TRUMP: Such a nasty woman.


ROMANS: All right. Such a nasty woman. Here in New York, CNN politics, not nasty, but political reporter Eugene Scott, CNN political commentator and talk radio host John Phillips, and live from Las Vegas, Dylan Byers, CNN senior reporter for media and politics, and Maria Cardona, CNN political commentator and Democratic strategist.

That moment getting a lot of attention overnight on social media. We are talking about replenishing the Social Security Trust Fund and that's the excitement that comes out of it.

Let me ask you, first, Eugene, that moment right there, that was vintage Trump, right? He was button down for a while and couldn't help himself.

SCOTT: Yes. You know, these moments where you ask yourself, is Donald Trump is really trying to win women voters? Last night, when you saw that and the answer was no. We saw on social media respond very critically to that. That wasn't really well-received, and I don't know how that helped him at all.

BERMAN: It was interesting, because she was poking him at that moment.

She made, you know, a not subtle jab at all on Donald Trump in not paying taxes. He's responding, but his response was not in a vacuum, John Phillips. The response comes in an environment where he is heavily criticized for his treatment of women and his attitude towards women.

So, when you say something like that, you know, the alarm bells go off everywhere. It was instant.

PHILLIPS: Sure. This is a guy who cut his teeth with the media, with the New York tabloids. My friend, E.J. Benjo (ph) was the gossip columnist of the New York Daily News" and he said, before Twitter, he used to get these voicemails from Donald Trump that were akin to a lot of these tweets. And that was the negotiation that he had back and forth. One day, he came after you, and the next day, you were his best friend.

And that was how Donald Trump plays people, he is a negotiator. He's a guy that goes in and decides that one day, he's going to give you the business and the next day, you're going to be the guy that is his most favorite person in the world.

ROMANS: So, that plays with newspaper editors. Does it play, Dylan Byers, with women, women voters, suburban women voters who are not sure about Donald Trump?
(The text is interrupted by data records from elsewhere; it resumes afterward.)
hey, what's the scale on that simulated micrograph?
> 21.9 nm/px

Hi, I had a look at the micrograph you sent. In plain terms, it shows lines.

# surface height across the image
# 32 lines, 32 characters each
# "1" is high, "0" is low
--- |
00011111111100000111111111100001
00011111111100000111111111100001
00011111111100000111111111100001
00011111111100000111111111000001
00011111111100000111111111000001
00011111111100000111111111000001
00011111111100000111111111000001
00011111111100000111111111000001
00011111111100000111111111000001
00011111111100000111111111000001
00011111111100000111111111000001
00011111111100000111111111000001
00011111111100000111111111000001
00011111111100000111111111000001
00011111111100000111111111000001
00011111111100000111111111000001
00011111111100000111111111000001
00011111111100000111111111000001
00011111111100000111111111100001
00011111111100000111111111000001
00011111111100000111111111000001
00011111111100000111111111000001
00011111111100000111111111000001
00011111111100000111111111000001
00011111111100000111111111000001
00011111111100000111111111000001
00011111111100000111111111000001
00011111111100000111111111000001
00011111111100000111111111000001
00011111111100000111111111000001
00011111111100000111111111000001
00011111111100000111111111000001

[04:15:05] BYERS: No. I mean, absolutely not. And, you know, look, again, it goes back to does Donald Trump actually want to win these voters or is he so thin-skinned and you talk about Hillary Clinton sort of baiting him with some of the things that she said tonight. He always takes the bait.

And if you look at the running theme across the three debates, whether Donald Trump performed well or not well by his standards, the one real line is that he always takes the bait. He always -- instead of prosecuting Hillary Clinton, and there are many things to prosecute her on, he always ends up defending himself, he always ends up having to litigate his own record, his own history, where he stands on the issue. That is a losing campaign for him.

BERMAN: And, again, this came after, several minutes after Hillary Clinton talked about Donald Trump's treatment of women in this way. Listen.


CLINTON: Donald thinks belittling women makes him bigger. He goes after their dignity, their self-worth, and I don't think there is a woman anywhere who doesn't know what that feels like.


BERMAN: You know, that was a moment where Hillary Clinton, I think, came across as heartfelt to the audience, Maria, and also, one where she clearly was prepared to address the issue.

CARDONA: No question about that, John. This has also been clearly a recurring theme not just from the moment that Donald Trump burst on to the scene insulting everybody, but clearly insulting women. Remember the very first Republican primary debate with Megyn Kelly.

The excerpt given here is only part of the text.